Welcome to the world of the Data Diffusion Machine. The Data Diffusion Machine (DDM) is a virtual shared memory architecture where data is free to migrate through the machine. We have the following to offer:
Shared memory machines are convenient for programming but do not scale beyond tens of processors. The Data Diffusion Machine (DDM) overcomes this problem by providing a virtual memory abstraction on top of a distributed memory machine. A DDM appears to the user as a conventional shared memory machine but is implemented using a distributed memory architecture. This approach is generally known as Virtual Shared Memory, or VSM.

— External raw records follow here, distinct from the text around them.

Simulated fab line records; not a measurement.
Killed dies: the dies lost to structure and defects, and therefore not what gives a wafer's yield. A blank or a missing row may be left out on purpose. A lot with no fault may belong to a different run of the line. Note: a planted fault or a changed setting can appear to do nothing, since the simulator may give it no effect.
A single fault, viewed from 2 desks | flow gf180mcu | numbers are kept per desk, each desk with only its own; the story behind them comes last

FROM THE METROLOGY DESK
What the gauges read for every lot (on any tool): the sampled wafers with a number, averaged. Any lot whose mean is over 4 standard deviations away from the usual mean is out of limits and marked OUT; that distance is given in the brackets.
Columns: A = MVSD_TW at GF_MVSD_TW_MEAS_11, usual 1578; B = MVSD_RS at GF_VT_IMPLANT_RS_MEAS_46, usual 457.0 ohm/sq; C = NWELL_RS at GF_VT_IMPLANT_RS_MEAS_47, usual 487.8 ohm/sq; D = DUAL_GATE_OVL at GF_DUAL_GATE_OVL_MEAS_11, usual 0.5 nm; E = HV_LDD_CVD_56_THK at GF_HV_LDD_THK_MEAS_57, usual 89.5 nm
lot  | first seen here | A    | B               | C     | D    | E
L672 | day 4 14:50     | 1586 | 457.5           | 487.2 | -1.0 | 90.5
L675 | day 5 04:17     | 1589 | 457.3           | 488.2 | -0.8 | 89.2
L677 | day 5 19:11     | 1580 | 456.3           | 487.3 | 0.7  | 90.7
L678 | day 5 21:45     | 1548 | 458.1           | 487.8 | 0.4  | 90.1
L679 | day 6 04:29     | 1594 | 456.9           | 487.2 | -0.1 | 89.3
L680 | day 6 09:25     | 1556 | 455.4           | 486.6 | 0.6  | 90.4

The DDM is not the only architecture implementing virtual shared memory. Other machines such as the DASH, KSR, and MIT-Alewife, also implement virtual shared memory. There are however some essential differences between these machines. The DDM and KSR machines are known as cache only memory architectures or COMA's. Each data item migrates to the processor(s) where it is used. There are no fixed home locations where data will always be found, instead data is located by means of directories. Data addresses no longer correspond to physical locations, but simply represent names (or tags) for data. As the data is free to move around the system the programmer sees a uniform memory access (UMA) system in which all data is equally accessible. In contrast, the DASH and Alewife architectures have the data stored in some home location and cache the data where it is frequently used. In these architectures memory accesses are non-uniform (NUMA) which generally means that the programmer is more restricted in how data is laid out in the address space.
The purpose of the DDM architecture is to provide a scalable shared memory architecture to the user. In order to do so the DDM uses a hierarchical structure:
The leaves of the tree consist of processors with large set-associative memories that comprise the sole store for data. The nodes above the leaves are directories that keep track of the data items below. Data can be either writable in the memory of exactly one processor, or read-only in multiple processor memories. When the data required by a processor is not available, a request is posted upwards in the tree. The request is propagated until the directory indicates that the data is available in some branch of the tree, where the data is fetched and brought back to the requesting node. If necessary, ordinary caches can be placed between the processor and the DDM memory, or private memory can be attached to nodes to store, for example, program code.
The original concept of the DDM envisaged an arbitrary interconnect although the published DDM protocol was elaborated for a bus based implementation. A bus based prototype of a DDM was designed and built at the Swedish institute of computer science (SICS). Using a bus as a communication mechanism has the advantage that transactions that are posted are broadcast so that all children at a level observe the same stream of transactions.
A link based DDM was developed at the university of Bristol in the scope of the PEPMA project. The protocol must explicitly broadcast where necessary. This makes the protocol slightly more complex, but it obviates the need for snooping hardware, which complicates the design of a bus based system. The DDM developed at PACT in the scope of the HORN project is also link-based but has improved scalability and is starvation free. The network used is no longer a pure tree but a split tree. The advantage of this network is that the directories are smaller and less prone to contention. Furthermore the protocol has been enhanced so that all requests made by a node are eventually served: it is not possible for two nodes to lock out a third node.
We are currently in the process of fully designing this link based DDM. A specification of the protocol that we are using can be found in technical report CSTR-93-17 of the University of Bristol Computer Science department. We evaluate the architecture by means of a (software) emulator that has been calibrated to reflect realistic timings. Accompanying tools give a real-time animated graphic visualisation, allowing the user to observe the behaviour of the program and spot contention in parts of the memory (we have a demonstration of this last tool on-line). Preliminary evaluation results for up to 72 nodes are very promising.